Thursday, December 2, 2021

Book 1.12-14: The End of the Heraclids


Pictured above is another marble image of Hercules from the Capitoline Museums in Rome, not one modeled on any of the emperors this time, to commemorate the end of the Heraclids. Herodotus writes that the Candaules's queen lets Gyges into the royal bedchamber just as her husband did before her. She hands him a sword. Candaules enters. Gyges strikes. And so, after five centuries and twenty-two generations, the Heraclids die out. Gyges marries the queen and declares himself king. The people of Lydia are justifiably angry about the regicide, but the Oracle at Delphi approves Gyges's reign, while also warning that five generations down the line, this new royal dynasty will suffer a fall in recompense for the murder of Candaules. Herodotus points out that no one pays attention to the prophecy...until it comes true. 

Meanwhile, along with the bloodline of Heracles, my ongoing recap of Hercules Unchained must also come to an end. When we last left off, Omphale, another Lydian queen with murder on her mind, was planning to kill Hercules and replace him with her new lover, Castor. 

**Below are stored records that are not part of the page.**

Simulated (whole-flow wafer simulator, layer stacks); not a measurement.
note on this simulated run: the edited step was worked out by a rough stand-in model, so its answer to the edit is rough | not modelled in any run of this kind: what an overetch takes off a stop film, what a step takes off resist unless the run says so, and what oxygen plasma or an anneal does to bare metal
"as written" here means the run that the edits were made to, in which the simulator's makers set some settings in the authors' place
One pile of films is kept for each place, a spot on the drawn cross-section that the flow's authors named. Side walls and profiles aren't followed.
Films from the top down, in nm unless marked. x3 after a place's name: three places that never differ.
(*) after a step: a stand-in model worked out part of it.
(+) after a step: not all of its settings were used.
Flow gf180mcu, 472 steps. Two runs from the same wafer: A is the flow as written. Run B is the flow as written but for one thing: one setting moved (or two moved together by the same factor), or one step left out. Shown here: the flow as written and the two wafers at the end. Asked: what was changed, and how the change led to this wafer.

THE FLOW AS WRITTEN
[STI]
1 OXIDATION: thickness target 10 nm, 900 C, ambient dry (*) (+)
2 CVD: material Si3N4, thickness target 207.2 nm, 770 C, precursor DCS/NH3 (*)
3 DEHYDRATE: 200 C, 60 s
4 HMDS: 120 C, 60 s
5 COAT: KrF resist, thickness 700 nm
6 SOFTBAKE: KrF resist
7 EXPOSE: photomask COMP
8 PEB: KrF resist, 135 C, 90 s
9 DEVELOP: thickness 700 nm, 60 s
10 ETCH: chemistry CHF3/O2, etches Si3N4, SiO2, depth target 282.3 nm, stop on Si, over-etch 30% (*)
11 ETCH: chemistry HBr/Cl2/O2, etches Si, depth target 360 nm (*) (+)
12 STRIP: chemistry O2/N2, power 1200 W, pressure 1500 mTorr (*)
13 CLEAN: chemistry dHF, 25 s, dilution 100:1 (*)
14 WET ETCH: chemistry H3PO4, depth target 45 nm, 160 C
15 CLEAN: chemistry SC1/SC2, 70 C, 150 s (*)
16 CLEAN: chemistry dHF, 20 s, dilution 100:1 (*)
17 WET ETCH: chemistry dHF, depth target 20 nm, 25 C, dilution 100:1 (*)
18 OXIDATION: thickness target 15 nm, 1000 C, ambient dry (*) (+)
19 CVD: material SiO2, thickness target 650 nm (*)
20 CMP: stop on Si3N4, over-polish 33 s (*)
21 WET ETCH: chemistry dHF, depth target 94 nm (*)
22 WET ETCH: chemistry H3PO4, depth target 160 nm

Having done some head scratching and soul searching, Hercules starts to regain his memories. He confronts Omphale and catches her kissing Castor. Despite all the evidence to the contrary, Omphale kneels at Hercules's feet and swears that she loves him. She promises to let him leave peacefully with Laertes and the Greeks, but obviously this is another ruse. 


Omphale sends her soldiers after Hercules and the Greeks. A battle ensues where Hercules demonstrates his great strength by tossing a statue down the staircase at the advancing enemies. The escaped Ulysses leads Hercules, Laertes, and the rest of the Greeks down through Omphale's underground cave of petrified corpses. Luckily, the cave opens up on the other side to the sea and the Greeks catch sight of their ship.


The Greeks strip down and swim to the ship, ready to partake of fresh adventures away from Lydia that I don't intend to recap here. Omphale watches their escape from her palace, tears streaming down her face. The queen is definitely not in a good place right now.


Omphale is devastated. Her army has been defeated. She has lost Hercules and all the other good looking Greek men. She's never been an emotionally stable person. There's a bubbling vat of corpse petrifying liquid nearby. Omphale takes a flying leap and that's the end of her. The movie still goes on for another twenty minutes. You can watch it on YouTube if you want to see the rest. 


After all this, I still don't know who was the Lydian mother of Alcaeus, the first of the Heraclids. I'm pretty sure the mother isn't Omphale, she's no servant girl like the one described by Herodotus. Maybe Heracles is supposed to have dallied with some of her maidens during his time in Lydia? Herodotus does not give us any more information about this, although he will talk about other bloodlines descended from Heracles in later books of The Histories. For now the Heraclids of Lydia are no more and we must follow the new dynasty of kings from Gyges to Croesus.